Earlier this afternoon, I explained at length why the long delay between the 1977 passage of the CRA and the mortgage boom didn’t absolve the law from playing a role in loosening mortgage standards. After that post, I came across a 2004 newsletter from the San Francisco Federal Reserve that explains why the CRA became much more dangerous “effective” in the 1990s.
While the results in these studies are consistent in some respects with a role for the CRA in narrowing any gap between LMI and other home purchase lending, in one particular respect they call that role into question. If the CRA did help narrow the gap between LMI home purchase lending and other home purchase lending during the 1990s, why didn’t it succeed before the 1990s in effectively eliminating the gap?
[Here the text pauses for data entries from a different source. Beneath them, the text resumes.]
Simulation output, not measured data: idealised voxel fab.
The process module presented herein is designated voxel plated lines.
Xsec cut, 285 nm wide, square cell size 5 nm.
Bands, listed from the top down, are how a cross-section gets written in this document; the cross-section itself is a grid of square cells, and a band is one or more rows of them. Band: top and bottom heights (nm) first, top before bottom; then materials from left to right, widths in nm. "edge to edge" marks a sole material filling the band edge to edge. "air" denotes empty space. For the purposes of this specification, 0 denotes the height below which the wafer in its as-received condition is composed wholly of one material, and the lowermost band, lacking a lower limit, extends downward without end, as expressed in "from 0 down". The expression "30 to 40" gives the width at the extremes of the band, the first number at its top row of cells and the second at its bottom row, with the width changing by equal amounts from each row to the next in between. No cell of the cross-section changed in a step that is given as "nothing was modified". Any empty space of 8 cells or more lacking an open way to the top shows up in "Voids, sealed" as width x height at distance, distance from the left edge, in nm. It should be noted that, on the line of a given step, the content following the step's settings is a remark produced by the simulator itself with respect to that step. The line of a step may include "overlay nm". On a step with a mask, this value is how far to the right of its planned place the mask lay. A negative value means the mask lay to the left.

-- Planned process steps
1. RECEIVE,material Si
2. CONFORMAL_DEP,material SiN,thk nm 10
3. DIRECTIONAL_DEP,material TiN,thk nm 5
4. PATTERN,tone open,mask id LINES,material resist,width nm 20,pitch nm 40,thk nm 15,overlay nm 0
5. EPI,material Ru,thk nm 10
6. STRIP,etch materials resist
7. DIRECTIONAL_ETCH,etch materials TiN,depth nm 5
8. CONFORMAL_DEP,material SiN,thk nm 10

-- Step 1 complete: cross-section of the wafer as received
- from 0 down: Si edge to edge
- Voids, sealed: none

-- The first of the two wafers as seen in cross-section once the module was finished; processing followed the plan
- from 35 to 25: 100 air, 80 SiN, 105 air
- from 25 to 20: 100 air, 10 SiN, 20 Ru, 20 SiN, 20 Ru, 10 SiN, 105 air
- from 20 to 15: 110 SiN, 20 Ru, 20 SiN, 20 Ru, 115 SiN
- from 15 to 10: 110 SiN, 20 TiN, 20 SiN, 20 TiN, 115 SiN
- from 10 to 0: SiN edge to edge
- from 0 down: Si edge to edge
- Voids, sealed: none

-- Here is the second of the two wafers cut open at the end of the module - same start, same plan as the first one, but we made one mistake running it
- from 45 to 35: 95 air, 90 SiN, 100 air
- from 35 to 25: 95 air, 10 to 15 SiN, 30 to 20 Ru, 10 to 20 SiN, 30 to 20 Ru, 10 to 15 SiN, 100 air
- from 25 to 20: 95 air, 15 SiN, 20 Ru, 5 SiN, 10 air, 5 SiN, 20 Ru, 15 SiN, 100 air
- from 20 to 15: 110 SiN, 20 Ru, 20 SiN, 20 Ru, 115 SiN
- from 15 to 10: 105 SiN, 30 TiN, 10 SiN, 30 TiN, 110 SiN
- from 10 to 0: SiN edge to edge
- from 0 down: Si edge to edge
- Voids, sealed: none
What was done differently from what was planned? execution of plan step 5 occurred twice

Changes related to LMI access to credit
Three changes in the late 1980s and the 1990s may help explain a delay in the CRA’s effectiveness. First, in 1989, the CRA was amended to require public access to CRA examination evaluations and performance ratings. This likely helped motivate banks to comply with the CRA in order to avoid adverse publicity. Second, and perhaps more importantly, in 1995, the CRA evaluation process increased the emphasis on actual lending and decreased the emphasis on banks’ documentation of their efforts to assess community needs. Third, advances in computer and financial technology during the 1990s likely reduced imperfect information problems that may have impeded LMI lending. During this period, credit evaluation techniques and data improved with the increases in computer capacity, computer speed, and accessibility of large stores of financial and demographic information. Once imperfect information problems were sufficiently reduced, LMI lending could grow at a relatively quick pace.
A prominent role for technological change in encouraging LMI lending does not preclude a role for a strengthened CRA. For example, the existence of a strong CRA may have given financial market innovators sufficient incentive to use technological advances for CRA-relevant applications, knowing that, with so many banks subject to the CRA, economies of scale could be realised. Similarly, some observers credit the CRA with having provided the impetus for the development of an improved infrastructure for the financing of affordable housing construction, an improvement that would have been cost effective only on a large scale.
To re-iterate: the San Francisco Fed is explaining how the changes to the CRA and its enforcement increased low income lending. Much of that increase was accomplished by lowering lending standards. So CRA defenders should just quit it with the arguments about 1977. They’ve been completely discredited.